We are essentially saying that there is less than a .000056 % , or in other words, less than a 1 in 500 billion chance that all animal and plant life was created in an
accidental-like fashion, without the action of an intelligent, directive, and creative force, which we commonly call a Creator.
The question is, should positions or claims which are supported with statistical
evidence of this magnitude be accepted as fact in the court of public opinion, or in the general court of the Massachusetts legislature? Does this not meet the strict
standard of proof that government traditionally uses in criminal courts of proof "beyond a reasonable doubt"?
Not only does it meet this standard, but in order to deny the existence of a Creator
when one understands the evidence in nature that supports this conclusion, one would have to risk doing damage to one's ability to reason. It is unreasonable,
once the evidence is understood, to deny the existence of a Creator, and therefore this argument definitely suffices for "proof beyond a reasonable doubt".
Therefore, to legislate that it is "the duty of all men....to worship the Supreme Being, the great Creator", is reasonable. By extension, it is also reasonable that we
accept all the logical conclusions that follow from belief in the Creator, of which Natural Law is one.

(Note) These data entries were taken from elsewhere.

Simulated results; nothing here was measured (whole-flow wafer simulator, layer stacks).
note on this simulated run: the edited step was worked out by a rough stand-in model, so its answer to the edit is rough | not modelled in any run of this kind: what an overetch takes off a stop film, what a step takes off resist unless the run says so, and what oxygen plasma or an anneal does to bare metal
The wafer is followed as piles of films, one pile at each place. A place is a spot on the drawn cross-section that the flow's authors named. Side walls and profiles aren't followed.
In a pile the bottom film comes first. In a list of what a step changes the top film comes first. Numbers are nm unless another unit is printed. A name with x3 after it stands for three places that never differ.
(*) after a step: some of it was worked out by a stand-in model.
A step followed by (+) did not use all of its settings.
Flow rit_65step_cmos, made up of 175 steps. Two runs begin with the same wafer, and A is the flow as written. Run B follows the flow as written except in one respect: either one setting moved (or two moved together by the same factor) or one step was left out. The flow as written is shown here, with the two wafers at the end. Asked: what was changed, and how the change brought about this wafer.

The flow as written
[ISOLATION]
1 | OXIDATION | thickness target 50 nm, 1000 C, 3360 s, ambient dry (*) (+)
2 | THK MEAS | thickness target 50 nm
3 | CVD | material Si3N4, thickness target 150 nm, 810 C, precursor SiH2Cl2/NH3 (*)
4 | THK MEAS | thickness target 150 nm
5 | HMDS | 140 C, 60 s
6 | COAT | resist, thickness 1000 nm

Natural Law is a doctrine that is based on human reason and the evidence found in
nature. It presupposes belief in the Creator, which is unreasonable to oppose or doubt, once one comprehends the supporting evidence. According to the words
of our nation's founders, Natural Law is the philosophical starting point for the American revolution. The founder's confidence in this doctrine was so strong, that
they memorialized in writing, for all posterity, that it was the principle justification for initiating the action that caused the United States to become an independent nation.
History has shown what has become of nations whose governments have denied, either implicitly or explicitly, the Creator. Depravity of many forms is often the
result. The brutality suffered by millions who have died in camps, gulags, or through deliberate starvation in the Soviet Union, NAZI Germany, Communist China and Korea testify to this.
It is therefore critical that Americans take stock of their history, and once again turn to basic principles of good government which were once widely accepted by past
generations. We should not fail to recognize that homosexuality is contrary to the nature of the human body, and therefore contrary to Natural Law, and that
therefore the sanctity of marriage, as a relationship between a man and woman only, should be upheld.